At the very least, you have to give this large ensemble an “A” for effort. While the combination of hip-hop and live instrumentation is hardly new, very few try to pull it off in such a grandiloquent style as here. Boasting a lineup that includes a 15-piece string section, 10 rappers and 14 horns, the Dakah Hip Hop Orchestra gives Greg Tate’s Burnt Sugar a good run for its money. But unlike Burnt Sugar’s heady melange of P-Funk, Miles Davis and Butch Morris, the erudite and the ambitious, Dakah Orchestra is more steeped in the feel-good vibe of the early-’90s acid jazz/hip-hop scene.

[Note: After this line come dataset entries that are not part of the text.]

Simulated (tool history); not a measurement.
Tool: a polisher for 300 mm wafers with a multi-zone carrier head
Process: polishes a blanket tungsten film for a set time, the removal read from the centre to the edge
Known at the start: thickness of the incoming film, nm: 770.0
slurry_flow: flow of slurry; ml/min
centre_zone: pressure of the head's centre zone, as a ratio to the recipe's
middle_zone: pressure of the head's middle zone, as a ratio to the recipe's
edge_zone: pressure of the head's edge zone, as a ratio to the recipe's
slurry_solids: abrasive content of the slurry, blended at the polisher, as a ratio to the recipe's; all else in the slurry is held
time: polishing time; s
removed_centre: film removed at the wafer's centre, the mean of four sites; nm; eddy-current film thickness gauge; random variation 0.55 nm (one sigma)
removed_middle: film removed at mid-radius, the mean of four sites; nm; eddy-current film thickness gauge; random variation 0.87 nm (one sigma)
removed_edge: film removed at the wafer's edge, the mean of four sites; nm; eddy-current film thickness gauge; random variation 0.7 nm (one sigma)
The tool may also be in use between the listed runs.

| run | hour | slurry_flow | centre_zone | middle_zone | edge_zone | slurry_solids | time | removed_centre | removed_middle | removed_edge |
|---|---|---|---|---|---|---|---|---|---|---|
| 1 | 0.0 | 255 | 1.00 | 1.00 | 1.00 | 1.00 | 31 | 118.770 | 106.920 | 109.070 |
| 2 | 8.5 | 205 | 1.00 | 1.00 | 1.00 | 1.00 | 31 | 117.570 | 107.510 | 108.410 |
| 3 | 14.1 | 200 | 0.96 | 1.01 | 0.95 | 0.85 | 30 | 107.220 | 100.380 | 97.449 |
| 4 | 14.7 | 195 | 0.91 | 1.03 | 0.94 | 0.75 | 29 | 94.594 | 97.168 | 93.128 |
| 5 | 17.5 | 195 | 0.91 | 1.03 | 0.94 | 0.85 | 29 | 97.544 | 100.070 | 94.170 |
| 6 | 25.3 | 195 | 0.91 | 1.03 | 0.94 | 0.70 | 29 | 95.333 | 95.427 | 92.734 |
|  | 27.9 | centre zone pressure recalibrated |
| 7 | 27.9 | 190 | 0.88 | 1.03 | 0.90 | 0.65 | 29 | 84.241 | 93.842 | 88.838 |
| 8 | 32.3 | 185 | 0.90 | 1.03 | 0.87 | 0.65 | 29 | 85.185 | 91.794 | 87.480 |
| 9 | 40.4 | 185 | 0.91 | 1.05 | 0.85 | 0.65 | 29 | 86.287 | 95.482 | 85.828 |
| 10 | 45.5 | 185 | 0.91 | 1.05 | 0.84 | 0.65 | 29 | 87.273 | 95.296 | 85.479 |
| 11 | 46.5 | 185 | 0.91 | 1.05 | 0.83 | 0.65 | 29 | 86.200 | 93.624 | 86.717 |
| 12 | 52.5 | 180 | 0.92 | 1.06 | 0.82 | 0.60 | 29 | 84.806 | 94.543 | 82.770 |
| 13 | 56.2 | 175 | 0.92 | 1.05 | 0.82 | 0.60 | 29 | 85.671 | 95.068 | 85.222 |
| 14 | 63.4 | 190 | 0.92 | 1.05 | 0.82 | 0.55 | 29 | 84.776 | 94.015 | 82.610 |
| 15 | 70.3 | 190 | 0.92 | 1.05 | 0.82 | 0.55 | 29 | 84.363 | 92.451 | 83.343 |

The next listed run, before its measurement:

On Unfinished Symphony, a 12-song cycle divided into two movements, the group wraps swirling cinematic orchestral arrangements around various grooves that range from ass-gripping funk to swaying reggae. For a hip-hop perspective, none of the MCs offer any lyrical brilliance worthy of the opulent ambiance. Like many other ’90s-era jazz/hip-hop ensembles, the rappers can’t seem to get past the usual themes of yapping about the connections between the two genres. All of them demonstrate passable rhythmic flow, and they know how to employ jazz’s call-and-response techniques admirably. Still, you wish their rhymes had some lyrical depth in the vein of Nas, Common or Jay-Z.

Dakah turns out its best effort on Unfinished Symphony when it eschews rapping and delves into R&B, as on the lovely “Adagio Asiago (Tryin II Sow My Love),” featuring Fanny Franklin’s sweet alto. The song later unfolds into a swift jazz excursion, marked with sing-songy melody, a luxurious string arrangement and dazzling horn interplay.

The accompanying The Stravingus Remixes disc is as agreeable as it is anonymous. Tunes such as “Reep What You Sow,” “Dankocerto” and “Invocation” sound similar to their original versions but with a deepening of the bottom end, turntablism and human beat-boxing being pushed to the fore and little Pro Tools editing. If you’re looking for some high-minded remix on par with the work of Jazzanova, DJ Spinna or Bugz in the Attic, you’re in for a disappointment.

Not surprisingly, the Orchestra is best heard live, as illustrated on Live at Grand Performances, which features it tackling more durable materials such as Ashford and Simpson’s sunny “California Soul” and Parliament-Funkadelic’s “Come in Out of the Rain.” The Orchestra also gives hip-hop greats the Roots and Gangstarr a mighty pound with the engaging “Rootrilogy” and “Gang Starr Remix,” better solidifying its hip-hop credentials here than the comparatively didactic Unfinished Symphony.